I’ve been so indecisive about whether or not I should sign up for a spring marathon (likely, if I do, it will be the New Jersey Marathon, which I ran last year), the New York City Marathon, or another race all together. I am registered for a couple of shorter distance races in March and April, and then the Brooklyn Half Marathon in May. However, I can’t bring myself to setting a routine or training schedule for the half. I sound completely ridiculous but it doesn’t feel right training for a half; in part because my goal after the marathon in November was to stay in shape enough to be able to run a half if I wanted to. I know full well though that if I want to PR in any race though, I better get my act together and actually focus on technical runs.

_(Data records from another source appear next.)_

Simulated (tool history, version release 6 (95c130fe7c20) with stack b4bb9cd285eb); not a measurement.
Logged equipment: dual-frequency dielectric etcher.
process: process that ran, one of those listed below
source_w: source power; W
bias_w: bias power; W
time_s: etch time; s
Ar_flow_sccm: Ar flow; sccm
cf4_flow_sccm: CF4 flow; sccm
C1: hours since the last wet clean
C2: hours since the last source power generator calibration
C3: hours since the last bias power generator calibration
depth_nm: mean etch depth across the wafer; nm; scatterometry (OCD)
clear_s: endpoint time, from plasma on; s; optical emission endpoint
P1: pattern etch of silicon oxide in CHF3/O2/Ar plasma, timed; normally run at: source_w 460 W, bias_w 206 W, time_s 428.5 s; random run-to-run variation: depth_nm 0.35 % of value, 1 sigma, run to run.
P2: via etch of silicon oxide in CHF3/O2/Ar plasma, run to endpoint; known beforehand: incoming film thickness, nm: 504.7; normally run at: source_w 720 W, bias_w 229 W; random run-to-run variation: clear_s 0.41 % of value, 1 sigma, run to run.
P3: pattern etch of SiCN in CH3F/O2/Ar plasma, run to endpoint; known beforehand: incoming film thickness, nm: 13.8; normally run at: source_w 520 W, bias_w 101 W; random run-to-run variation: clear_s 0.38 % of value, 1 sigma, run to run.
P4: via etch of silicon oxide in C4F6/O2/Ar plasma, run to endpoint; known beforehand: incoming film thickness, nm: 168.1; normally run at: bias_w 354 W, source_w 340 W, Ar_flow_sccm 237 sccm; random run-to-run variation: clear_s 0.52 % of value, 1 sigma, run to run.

So even though I am not “really” training for anything specific, I decided last week that I need to stick to a training routine of some sort. Even though I consistently exercise between 5-6 times a week, I don’t stick to any real sort of mileage plan. I also decided last week that I should work on trying to get some of my workouts in before work. Inspired by a tweet I read, I downloaded the book, What The Most Successful People Do Before Breakfast by Linda Vanderkam. I figured I needed the inspiration. It was such a fast read that I finished it in 30 minutes on the plane ride to Florida. While tonight will be the first night I attempt the going to bed earlier and tomorrow morning, I am signed up for a barre class to hopefully encourage me to get in the routine, we’ll see if I can stick to this plan. The book though did call a good evaluation on things that you take time doing at night (like watching TV in our case and eating dinner late because of work schedules) and in the morning (for now, I wake up, lie in bed reading my emails and scanning Facebook and Twitter, make and eat breakfast, catch up on some light reading – either the WSJ and or some blogs, shower and get ready for work). I’d like to see how I do this week with the morning workout plan and evaluate my evening and morning habits as necessary.
Also, in my attempt to “train” for something, I was prepared tackle some good distance running while in Florida for work. I figured with the warmer weather, I could get in an longer run and then an easier run. However, I only managed an easier run one day, as a result, I decided on the second day to work on my speed. I can’t remember the last time I ran a speed workout (maybe a tempo run in October?). I ran a nice easy warmup of roughly 1.7 miles to this nice lake, cove, not sure what you call it – a small body of water that is about 500 meters right by where I was staying, ran 5K pace around the lake 4 times with a recovery lap in between each one. Then I ran the shorter way back for a cool down. It was nice and hard to get my heart rate up. My legs weren’t feeling as tired as my breathing, so definitely a sure sign I need to get the heart rate more often.
I noticed while in Florida though that my legs felt heavier than they have been up north. Even though I am wearing less clothes in Florida, I felt generally heavier. My strides didn’t feel as easy or comfortable and neither did my breathing. I blame part of that on my body’s stark adjustment from the frigid polar vortex temperatures to the balmy, humid near summer weather but I am wondering despite all of my complaining if I am more a cooler weather runner (notice my choice of words – cooler, not colder)?!?!?
Anyway, enough of my ranting for the day. I am off soon to attempt a recovery run outside in the brisk high 20s back here in the north and hopefully plan for a efficient evening so I can wake up up for my barre class tomorrow. I have a couple of after work events the rest of the week so I look forward to updating you on how I do with my morning workout routine.